I know of no better way of fooling one's self than writing interoffice communications and asking for reports.

The trouble with prosperity is that it hides the defects of a business.

Communicate information that matters. Simplify reports.

We are all doing this job together under the president and the vice president; each man has his special duties, but they converge upon the one point of getting the job done.

The only firm rule I have is to take up one thing at a time and to take up nothing else until my mind is free. [One word that accounted for Buffett's and Gates' success: Focus.]

The writing of letters can be a great time waster.

Clearly divide responsibilities.

Plan. But operate a business, not a plan.

Nothing is easier than to budget in mechanical fashion.

Expand out of surplus.

We do the best we can to forecast the price of rubber, but we never fool ourselves into holding this forecast to be anything more than a guess. [Harvey Firestone uses the word "fool" a lot. Interesting connection to Feynman: "The first principle is that you must not fool yourself — and you are the easiest person to fool."]

There is nothing wrong about guessing in business, unless you call it "estimating" and attach an undue importance to it.


Chapter XI: Is it necessary? Can it be Simplified?

The question I always ask myself when looking at any operation—whether in the shops or in the office—is this: Is it necessary?

If I do find a process or operation necessary, then I ask: Can it be simplified?

Both the automobile and the tire are still so young that it would be unwise to say what is going to happen in the future in the way of design.

We have a department which does nothing but view each operation with the two controlling questions in mind: Is it necessary? Can it be simplified?

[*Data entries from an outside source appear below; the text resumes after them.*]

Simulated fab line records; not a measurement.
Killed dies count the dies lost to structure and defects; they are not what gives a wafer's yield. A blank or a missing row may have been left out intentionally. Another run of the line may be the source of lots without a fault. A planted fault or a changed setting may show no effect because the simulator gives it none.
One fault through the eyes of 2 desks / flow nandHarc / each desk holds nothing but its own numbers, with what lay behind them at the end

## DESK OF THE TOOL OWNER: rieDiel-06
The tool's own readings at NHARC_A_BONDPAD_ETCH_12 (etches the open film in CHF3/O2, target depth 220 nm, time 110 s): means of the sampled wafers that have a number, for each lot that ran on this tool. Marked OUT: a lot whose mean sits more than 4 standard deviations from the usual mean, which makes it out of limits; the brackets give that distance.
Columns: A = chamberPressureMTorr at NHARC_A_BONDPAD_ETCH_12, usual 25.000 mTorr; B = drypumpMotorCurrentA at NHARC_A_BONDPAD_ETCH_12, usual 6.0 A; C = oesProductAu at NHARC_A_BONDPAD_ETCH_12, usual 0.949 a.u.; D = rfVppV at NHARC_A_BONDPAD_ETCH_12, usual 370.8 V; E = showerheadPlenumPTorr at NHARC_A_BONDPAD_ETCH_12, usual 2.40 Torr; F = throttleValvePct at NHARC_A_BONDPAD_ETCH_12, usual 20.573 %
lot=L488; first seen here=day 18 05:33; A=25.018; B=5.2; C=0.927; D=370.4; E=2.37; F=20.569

Chapter X: The Human Relation

Men without ability can never have enough capital, they will be continually out after money, for they will think that money can substitute for brains, and, of course, they will end in the bankruptcy court.

The eternal problem of business is men.

There is no preliminary test by means of which the quality of a man's judgment may be gauged, and even if there were, the matter of the man's whole fitness would not be determined, for there would remain the question of his compatibility.

The real important matters cannot be settled by the application of rules, although a guide may be had by the application of principles. And principles, it is well to remember, are quite different from rules.

Basic labor policies:

  1. Provide the best possible working conditions.

  2. Try to pay a somewhat higher wage than anyone else pays.

  3. Provide rewards and facilities over and above whay any other company provides.

  4. Insist that foremen treat their men as human beings.

  5. Avoid the strict definition of the duties of any supervisor or foreman, in order that no man may easily pass the buck.

Support employees right after they've joined.

It is axiomatic that, to have an interested workman, he must know what he is doing. And in these days of subdivided labour it is becoming more and more difficult to have a man realize exactly the effect of his actions.

Many men coming out of college have no means of going into business, and while they may have the latent power to think, they have nothing to think about.

The biggest thing an employer can do is to help his men to help themselves.

We, in 1917, started an employees' stock savings plan by which any employee had the right to buy from one to ten shares of the common stock and pay for it through deduction from his pay envelope at the rate of seventy-five cents a week a share... Later, we made the purchase of two shares a condition of employment. I am informed that we are the only large company in the world in which every employee has a stock interest.

[Employees get rewarded for suggestions.] When you write us your suggestion, make perfectly sure in our own mind that it embodies an improvement upon the existing method, machine, raw material, or other item. Then, if you feel satisfied on this point, ask yourself further questions:

  1. Will more work be produced?

  2. Will better work be produced?

  3. Will quality be sacrificed for quantity?

  4. Will the proposed change pay for itself?

  5. Will working conditions be improved?

  6. If it were your plant and your money, would you make the change?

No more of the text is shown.